Commentary

Snapchat's $486M Round Should Have Marketers Attempting To Crack The 'Dark Social' Code

Snapchat was supposed to be dead by 2013, or by 2014 at the latest. Either way, it was supposed to be long forgotten by 2015 -- especially after it turned down a multi-billion-dollar offer from Facebook.

Instead, the photo messaging app rang in 2015 with a fresh $486 million.

A regulatory filing appeared on New Year’s Eve revealing that Snapchat has raised $486 million from undisclosed investors. It’s a major round of funding for the major enigma.

Snapchat rose side-by-side with “real-time marketing” via social media, but rarely does one see a “Real-Time Marketing [Fail or Win]” headline involving Snapchat. Some ingredients, however, are in place.

“Real-time marketing” typically involves a live event, and Snapchat has done a fair amount to incorporate major pop culture happenings inside its app; the timeline is currently inundated with New Years and college football stories, for example.
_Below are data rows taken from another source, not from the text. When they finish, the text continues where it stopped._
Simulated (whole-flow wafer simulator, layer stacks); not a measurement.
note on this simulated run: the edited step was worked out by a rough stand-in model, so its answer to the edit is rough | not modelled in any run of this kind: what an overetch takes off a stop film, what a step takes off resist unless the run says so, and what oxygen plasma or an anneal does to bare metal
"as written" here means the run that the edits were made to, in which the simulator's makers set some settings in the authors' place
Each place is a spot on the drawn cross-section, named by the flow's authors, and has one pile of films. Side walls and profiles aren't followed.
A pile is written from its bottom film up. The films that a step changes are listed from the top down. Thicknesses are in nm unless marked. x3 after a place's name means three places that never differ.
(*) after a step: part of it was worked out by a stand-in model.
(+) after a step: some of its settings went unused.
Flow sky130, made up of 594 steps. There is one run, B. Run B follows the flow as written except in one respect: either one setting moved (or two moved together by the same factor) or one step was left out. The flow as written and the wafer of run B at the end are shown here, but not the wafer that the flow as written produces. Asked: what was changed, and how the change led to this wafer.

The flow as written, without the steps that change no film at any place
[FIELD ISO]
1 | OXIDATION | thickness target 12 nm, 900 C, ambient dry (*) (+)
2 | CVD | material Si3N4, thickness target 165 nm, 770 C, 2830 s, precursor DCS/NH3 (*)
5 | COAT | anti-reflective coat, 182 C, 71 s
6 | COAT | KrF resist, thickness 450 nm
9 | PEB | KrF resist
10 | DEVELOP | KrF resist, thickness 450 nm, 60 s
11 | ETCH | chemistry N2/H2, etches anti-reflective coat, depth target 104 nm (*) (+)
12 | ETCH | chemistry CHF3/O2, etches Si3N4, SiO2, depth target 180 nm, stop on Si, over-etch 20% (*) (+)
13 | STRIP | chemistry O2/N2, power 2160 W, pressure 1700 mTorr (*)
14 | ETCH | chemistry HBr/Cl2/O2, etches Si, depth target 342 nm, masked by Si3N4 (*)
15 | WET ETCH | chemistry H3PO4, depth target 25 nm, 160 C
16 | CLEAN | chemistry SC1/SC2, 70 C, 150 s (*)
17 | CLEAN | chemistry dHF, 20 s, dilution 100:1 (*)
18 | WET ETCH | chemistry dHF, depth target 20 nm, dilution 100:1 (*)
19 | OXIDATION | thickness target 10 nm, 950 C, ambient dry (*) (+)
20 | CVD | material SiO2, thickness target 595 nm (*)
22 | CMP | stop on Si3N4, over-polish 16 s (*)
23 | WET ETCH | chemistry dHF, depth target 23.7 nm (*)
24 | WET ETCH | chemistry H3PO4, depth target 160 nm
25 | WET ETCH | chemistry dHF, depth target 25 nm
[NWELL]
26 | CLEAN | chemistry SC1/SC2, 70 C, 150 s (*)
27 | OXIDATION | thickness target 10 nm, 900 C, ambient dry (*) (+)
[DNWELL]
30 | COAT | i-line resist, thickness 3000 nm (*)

Snapchat is also “dark social” epitomized, and “dark social” -- the sharing of content behind doors (i.e. email, SMS, forum posts, Snapchat) -- is on the rise. Recent reports found that “dark social” accounts for as much as 70% of social sharing, though consumers believe they share 32% of their content in the “dark” -- indicating a divide between what consumers think and how they behave.

And while Snapchat has some real-time marketing ingredients already in place, “dark social” and real-time marketing do not seem to mesh. Dark social is about private or anonymized sharing; real-time marketing is in your face, begging to be publicly shared and talked about. Dark social lends itself to honesty; real-time marketing is canned and guarded. These factors, combined with a lack of sharing, favoriting or saving options within Snapchat, have potentially held the app back from being a real-time marketing magnet.

Yet the nearly half-billion round of funding -- which the Financial Times reports values the company at $10 billion -- suggests Snapchat’s story is far from over. If marketers can crack the dark social code, 2015 may be Snapchat’s time in the social sun.